Marco Rubio: Security risk to the U.S.

Sen. Marco Rubio once called former Secretary of State Hillary Clinton “irresponsible” for using a private email server while she served as the nation’s top diplomat. Recently, and now under the Trump spell, Rubio seems to have changed his tune when it comes to top secrets that can be used to destroy the U.S. 

“This is really at its core a storage argument that they’re making. … I don’t think a fight over storage of documents is worthy of what they’ve done.” Those were the words uttered by Florida Senator Marco Rubio to a Miami TV news reporter in the aftermath of the FBI’s raid on Mar-a-Lago, where they seized illegally taken government records by former president Donald Trump. 

So Rubio, the top-ranking Republican on the Senate Intelligence Committee, who defends the former president no matter the situation, felt that, as The Washingto Post reported, documents “describing a foreign government’s military defenses, including its nuclear capabilities, and found by FBI agents who searched former president Donald Trump’s Mar-a-Lago residence and private club last month,” was much to do about a storage problem.

A storage problem?

Marco Rubio’s reaction to the stolen, top-secret, government records leaves one scratching one’s head. These top-secret files, which Trump assured earlier this year had all been returned, were actually stored, and not very safely, at Mar-a-Lago, the former president’s Palm Beach country club where people come and go and where security has been known to be lax — note the recent revelation of a Ukrainian woman posing as ‘heiress’ Anna De Rothschild who gained access to the Trump home by ingratiating herself with Trump and his entourage. And Rubio, the Senate’s top ranking intelligence committee member, a U.S. officials who should be safeguarding the nation’s most important secrets, passes off the stolen files as a “storage problem!” 

In a fundraising email he has called it the “radical left’s witch hunt.”

As David Corn of Mother Jones wrote: “Rubio has been one of the loudest voices denouncing the bureau [the FBI] and amplifying the MAGA message that Trump has been unfairly victimized by Democrats and the Deep State.”  

But why, Little Marco?

There are many reasons for Rubio’s reaction and support of Trump. One is the fact that he’s running a close reelection race against congresswoman Val Demings. Based on an average of the latest polls, Real Clear Politics has Rubio leading the Democrat, Demings, by 2.3 percentage points — well within most any survey’s margin of error. In other words, although still leaning Republican, this race is a toss-up. 
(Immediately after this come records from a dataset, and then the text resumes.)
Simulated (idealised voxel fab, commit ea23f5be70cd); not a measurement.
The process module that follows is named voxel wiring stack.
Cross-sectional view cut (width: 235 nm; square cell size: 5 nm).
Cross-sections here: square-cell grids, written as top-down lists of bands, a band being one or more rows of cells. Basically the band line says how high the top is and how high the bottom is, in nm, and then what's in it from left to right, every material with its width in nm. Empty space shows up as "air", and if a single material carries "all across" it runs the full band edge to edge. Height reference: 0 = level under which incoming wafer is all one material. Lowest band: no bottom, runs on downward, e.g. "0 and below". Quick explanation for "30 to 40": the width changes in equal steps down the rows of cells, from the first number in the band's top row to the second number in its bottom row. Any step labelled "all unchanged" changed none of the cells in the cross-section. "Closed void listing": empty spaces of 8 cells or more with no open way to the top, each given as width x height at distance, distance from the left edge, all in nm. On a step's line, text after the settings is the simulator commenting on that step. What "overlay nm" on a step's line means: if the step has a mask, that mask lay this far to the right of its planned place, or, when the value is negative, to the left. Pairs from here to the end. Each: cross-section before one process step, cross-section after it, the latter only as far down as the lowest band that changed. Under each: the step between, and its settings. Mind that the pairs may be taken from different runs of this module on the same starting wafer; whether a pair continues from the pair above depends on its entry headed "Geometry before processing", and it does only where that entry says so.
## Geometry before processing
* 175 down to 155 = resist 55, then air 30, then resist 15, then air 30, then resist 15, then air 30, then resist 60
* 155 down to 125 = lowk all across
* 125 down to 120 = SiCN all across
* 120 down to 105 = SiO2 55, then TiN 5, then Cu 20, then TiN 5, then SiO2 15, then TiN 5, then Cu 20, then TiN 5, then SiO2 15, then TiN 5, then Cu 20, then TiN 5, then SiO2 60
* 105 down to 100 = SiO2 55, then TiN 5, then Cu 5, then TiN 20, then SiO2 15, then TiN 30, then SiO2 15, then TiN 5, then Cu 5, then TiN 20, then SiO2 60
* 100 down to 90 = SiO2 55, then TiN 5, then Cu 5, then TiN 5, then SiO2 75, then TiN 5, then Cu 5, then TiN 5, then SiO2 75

Rubio knows this and knows he needs the Trump voters in Florida. As for the nation’s top secrets which he has sworn to protect? The heck with them as long as he wins his race. Which bring up the question every Florida voters should ask him or herself: Is Rubio up to the task? And can we trust him?

Marco does not deserve our respect

The Mar-a-Lago stolen files case brings up a comparison that also involves Rubio. It deals with the position the senator took when Hillary Clinton was being investigated for her handling of emails at the State Department when she was Secretary of State. 

Here’s what Corn had to say in his Mother Jones article:

“A few years ago, Rubio adopted a much more aggressive approach to the mishandling of government records when Clinton’s emails were the issue. He blasted her as ‘irresponsible’ for using a personal email server for Department of State correspondence and voiced concern that she had made classified information vulnerable to foreign spy services. When FBI director James Comey publicly recommended Clinton not be prosecuted, Rubio proclaimed Clinton’s conduct was ‘disgraceful’ and complained she had left ‘sensitive and classified national security information vulnerable to theft and exploitation by America’s enemies.’ He added, ‘Her actions were grossly negligent, damaged national security and put lives at risk.’”

In his article, now referring to the present, Corn adds that “This week, the Washington Post reported that one of these documents described a foreign government’s military defenses, including its nuclear capabilities and that some of the seized records ‘detail top-secret U.S. operations so closely guarded that many senior national security officials are kept in the dark about them. Only the president, some members of his Cabinet or a near-Cabinet-level official could authorize other government officials to know details of these special-access programs.’”

Rubio must have seen something the polls have not revealed because he seems desperate. In the email to contributors where he goes after the “radical left” he also throws red meat to South Florida Cubans by writing that “I’ll say it plain and simple, using government power to persecute political opponents is something we have seen many times from Marxist dictatorships, but now, we’re seeing it from the Biden administration.” 

The Senate election in Florida is in November. The stakes are high — unless voters don’t consider nuclear secrets and other highly classified government information, and who has access to it, not very important. 

I’ll let David Corn finish for me:

“Should the Republicans win the Senate in the midterm elections, Rubio might well become chair of the intelligence committee once more and, presumably, not care deeply about the possible threat Trump’s heist of top-secret records has posed to US national security. With his cavalier attitude toward the protection of secret material, Rubio might himself pose a national security risk.”